Proposed changes to Source and Citation objects to better support evidence analysis

I have been giving some thought to sources and citations in Gramps with respect to the Evidence Analysis Process Map from Evidence Explained among other things.

There are some changes I think might be beneficial to make and I wanted to solicit feedback from the Development team as to whether others see them as useful and whether a PR might be accepted for them.

Source Objects

  • The Source object schema would be extended to add a SourceType.

  • The SourceType would allow the source to be identified as an original record, derivative record, authored narrative, or unknown.

Citation Objects

  • The Citation object schema would be extended to add InformationType, EvidenceType, and an assertion_list containing AssertionType objects.

  • The InformationType would allow the information cited to be identified as primary (firsthand) information, secondary (secondhand) information, or information of an undetermined origin.

  • The EvidenceType would allow the information cited to be identified as providing direct, indirect, negative or unknown evidence.

  • As an Event is actually a collection of assertions and those are not modeled separately in Gramps the assertion_list would contain a list of AssertionType objects to indicate what assertions the citation supports.

  • An AssertionType would classify an assertion as being about a type (can be either attribute or event type), a date, a place, a name, or a relationship. Note while relationships have types I think assertions about them need to be identified separately.

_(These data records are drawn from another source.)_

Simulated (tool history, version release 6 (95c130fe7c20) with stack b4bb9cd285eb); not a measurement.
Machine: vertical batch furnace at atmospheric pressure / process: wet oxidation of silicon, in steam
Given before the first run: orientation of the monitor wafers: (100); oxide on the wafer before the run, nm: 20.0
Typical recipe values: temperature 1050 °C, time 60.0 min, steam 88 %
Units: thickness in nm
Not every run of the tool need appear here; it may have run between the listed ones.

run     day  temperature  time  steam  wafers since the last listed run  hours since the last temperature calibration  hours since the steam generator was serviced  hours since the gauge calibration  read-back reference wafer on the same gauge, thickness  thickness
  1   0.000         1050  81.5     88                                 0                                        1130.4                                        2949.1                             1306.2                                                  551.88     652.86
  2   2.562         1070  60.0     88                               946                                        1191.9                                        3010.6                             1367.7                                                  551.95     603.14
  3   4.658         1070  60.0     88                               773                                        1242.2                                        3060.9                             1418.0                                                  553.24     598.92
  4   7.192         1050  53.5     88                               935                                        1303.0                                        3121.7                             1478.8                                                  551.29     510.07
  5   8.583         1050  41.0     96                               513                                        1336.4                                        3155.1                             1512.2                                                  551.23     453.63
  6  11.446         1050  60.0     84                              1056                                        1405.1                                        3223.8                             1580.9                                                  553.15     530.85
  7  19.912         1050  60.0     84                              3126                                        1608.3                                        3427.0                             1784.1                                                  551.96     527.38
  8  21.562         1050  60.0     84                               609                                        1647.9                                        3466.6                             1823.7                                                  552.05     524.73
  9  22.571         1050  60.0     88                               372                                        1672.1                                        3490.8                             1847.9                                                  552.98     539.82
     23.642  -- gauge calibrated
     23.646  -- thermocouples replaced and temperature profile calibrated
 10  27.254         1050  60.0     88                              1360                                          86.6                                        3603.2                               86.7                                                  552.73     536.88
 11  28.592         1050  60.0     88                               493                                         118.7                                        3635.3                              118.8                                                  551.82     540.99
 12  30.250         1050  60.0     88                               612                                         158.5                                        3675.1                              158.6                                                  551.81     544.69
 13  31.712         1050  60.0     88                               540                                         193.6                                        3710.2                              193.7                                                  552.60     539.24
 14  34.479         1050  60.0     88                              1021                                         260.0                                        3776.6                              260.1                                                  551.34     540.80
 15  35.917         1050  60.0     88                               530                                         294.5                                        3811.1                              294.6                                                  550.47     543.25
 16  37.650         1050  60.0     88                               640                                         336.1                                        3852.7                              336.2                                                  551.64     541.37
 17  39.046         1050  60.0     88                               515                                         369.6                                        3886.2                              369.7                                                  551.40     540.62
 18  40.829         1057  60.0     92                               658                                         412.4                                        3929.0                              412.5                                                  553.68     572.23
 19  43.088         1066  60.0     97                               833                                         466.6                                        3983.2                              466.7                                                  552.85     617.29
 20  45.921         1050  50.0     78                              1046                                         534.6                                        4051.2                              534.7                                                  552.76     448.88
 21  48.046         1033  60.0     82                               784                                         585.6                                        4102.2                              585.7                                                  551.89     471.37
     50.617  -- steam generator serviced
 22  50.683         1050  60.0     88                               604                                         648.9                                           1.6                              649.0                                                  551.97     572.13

I think the above would be sufficient to develop some kind of evidence analysis report for use in helping formulate a genealogical proof argument.

It might also be used to generate some metric to better measure the quality of the information as well. I know the “confidence” attribute is intended to capture that, but that is a subjective measure of the researcher.

A written proof argument is of course saved as a note, and I imagine most people use the “Report” note type for that purpose. But it might also be nice to have a specific “Proof Argument” type for notes as well to make them easy to identify. An evidence analysis report would also be able to identify them then.

2 Likes

I would love to have an evidence analysis report in Gramps. I think you could prototype your idea without any data model changes, simply by using Attributes on the Source and Citation objects, by storing the various pieces of information from a citation in appropriate attributes (on Persons, Events, etc.), and by attaching citations to names, childrefs, etc.

2 Likes

Yes that could be one way. I suppose for the assertion_list nothing stops me from having a jsonified string as an attribute value.

1 Like

So something like this is better handled a little differently looking at it again after a couple days.

For the Source object there would also be a CredibilityType. I realized this may make sense to add after looking at Tony Proctor’s STEMMA model again. Credibility would be expert, questionable, trusted, unsubstantiated and unknown.

For the Citation object there would only be the addition of assertion_list. It would be a list of Assertion objects, not just types.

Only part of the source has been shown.